Patris said opening a second lake might not be a good idea, because “you are just opening another lake to the same problems as the first one.”
The call for opening of another lake was raised after the jellyfish in the famous lake completely disappeared at the end of El Nino event in 2016.
However Patris said since 2018 the lake water has been cooling down and the jellyfish numbers are increasing.
“It will take some time for jellyfish numbers to return to “normal numbers’ of five to eight million as long as the waters continue to stay cool, “ Patris said.
Following the El Nino that impact the Jellyfish population in 1998, the jellyfish population in 2000 rose to around 20 million.
Although a ‘Bul” or the traditional ban was imposed after the disappearance of the jellyfish, it was never officially closed by Koror State, the resource owner of the lake. Tour operators however heeded the call and stopped taking visitors to the lake because there was nothing for the tourists to see.
However Koror State sees visitors returning following the increase in jellyfish numbers.
“The jellyfish are returning, tourists are visiting again,” Dora Benhart, the outreach officer of Koror State’s conservation department said.
But Benhart said Koror State is strictly enforcing rules about the use of sunscreen at the lake saying it must be applied more than 30 minutes before entering the water and the Koror State Rangers and CRRF said reminds visitors “ to use only reef safe or environmentally friendly sunscreen that does not contain oxybenzone and a list of 10 other chemicals earlier banned by Palau.

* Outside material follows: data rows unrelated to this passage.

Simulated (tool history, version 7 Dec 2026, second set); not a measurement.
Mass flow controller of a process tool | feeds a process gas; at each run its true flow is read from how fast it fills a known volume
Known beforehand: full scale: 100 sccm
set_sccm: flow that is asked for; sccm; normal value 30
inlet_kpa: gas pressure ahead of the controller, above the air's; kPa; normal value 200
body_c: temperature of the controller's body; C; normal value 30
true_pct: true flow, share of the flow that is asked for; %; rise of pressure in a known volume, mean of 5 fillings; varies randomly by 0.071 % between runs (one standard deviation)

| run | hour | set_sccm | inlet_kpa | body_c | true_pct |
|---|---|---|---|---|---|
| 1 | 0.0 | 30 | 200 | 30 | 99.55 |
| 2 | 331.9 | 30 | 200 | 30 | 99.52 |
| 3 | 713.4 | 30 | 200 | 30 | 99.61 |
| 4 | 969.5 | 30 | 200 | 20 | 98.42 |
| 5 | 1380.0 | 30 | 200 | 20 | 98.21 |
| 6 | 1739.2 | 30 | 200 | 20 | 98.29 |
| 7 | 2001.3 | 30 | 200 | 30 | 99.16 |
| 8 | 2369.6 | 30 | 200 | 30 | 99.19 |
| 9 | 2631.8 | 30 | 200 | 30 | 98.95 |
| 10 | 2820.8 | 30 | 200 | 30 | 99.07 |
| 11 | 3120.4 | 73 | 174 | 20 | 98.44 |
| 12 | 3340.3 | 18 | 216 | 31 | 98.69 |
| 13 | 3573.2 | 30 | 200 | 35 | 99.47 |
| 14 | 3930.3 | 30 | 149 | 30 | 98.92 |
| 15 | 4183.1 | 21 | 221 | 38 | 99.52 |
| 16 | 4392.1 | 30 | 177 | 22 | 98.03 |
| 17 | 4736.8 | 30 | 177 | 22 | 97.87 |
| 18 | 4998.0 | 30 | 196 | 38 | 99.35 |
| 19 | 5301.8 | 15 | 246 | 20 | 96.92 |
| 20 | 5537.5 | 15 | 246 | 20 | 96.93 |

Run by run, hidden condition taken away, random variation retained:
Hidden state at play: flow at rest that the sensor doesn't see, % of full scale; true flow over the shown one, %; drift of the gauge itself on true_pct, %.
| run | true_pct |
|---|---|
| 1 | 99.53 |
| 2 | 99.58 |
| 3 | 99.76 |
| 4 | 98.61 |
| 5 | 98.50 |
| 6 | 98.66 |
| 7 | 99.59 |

Although an earlier study showed that there is no link between sunscreen and decrease in jellyfish numbers, Benhart said they wanted to make sure that visitors do not negatively impact the lake.
Koror State said clothes worn by visitors should be thoroughly rinsed before swimming to eliminate the risk of taking “invasive species” into the lake. Visitors should also not carry any rocks, shells, algae or living organism from the lagoon into the lake to the prevent the introduction of non-native species.
Patris added there was a similar fall in jellyfish numbers in 1998 linked to an El Nino event and data showed “the jellyfish did not disappear because of sunscreen rather conditions associated with El Nino event. (Bernadette H. Carreon)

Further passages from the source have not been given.